Structure-preserving particle methods for the Landau collision operator using the metriplectic framework

TL;DR

This paper introduces a new family of particle discretisation methods for the Landau collision operator that preserve physical invariants and thermodynamic laws by leveraging the metriplectic structure of the underlying system.

Contribution

It develops structure-preserving particle methods using spline or finite element representations combined with discrete gradient techniques, ensuring physical and thermodynamic consistency.

Findings

Methods automatically preserve mass, momentum, and energy.

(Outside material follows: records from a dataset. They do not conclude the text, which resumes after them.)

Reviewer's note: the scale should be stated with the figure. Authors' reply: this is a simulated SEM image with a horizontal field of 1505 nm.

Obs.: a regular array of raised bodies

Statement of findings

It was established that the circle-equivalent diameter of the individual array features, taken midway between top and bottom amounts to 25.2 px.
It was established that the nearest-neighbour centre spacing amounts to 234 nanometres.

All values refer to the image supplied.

Guarantee monotonic entropy dissipation.

Ensure thermodynamic laws are respected in discretisation.

Abstract

We present a novel family of particle discretisation methods for the nonlinear Landau collision operator. We exploit the metriplectic structure underlying the Vlasov-Maxwell-Landau system in order to obtain disretisation schemes that automatically preserve mass, momentum, and energy, warrant monotonic dissipation of entropy, and are thus guaranteed to respect the laws of thermodynamics. In contrast to recent works that used radial basis functions and similar methods for regularisation, here we use an auxiliary spline or finite element representation of the distribution function to this end. Discrete gradient methods are employed to guarantee the aforementioned properties in the time discrete domain as well.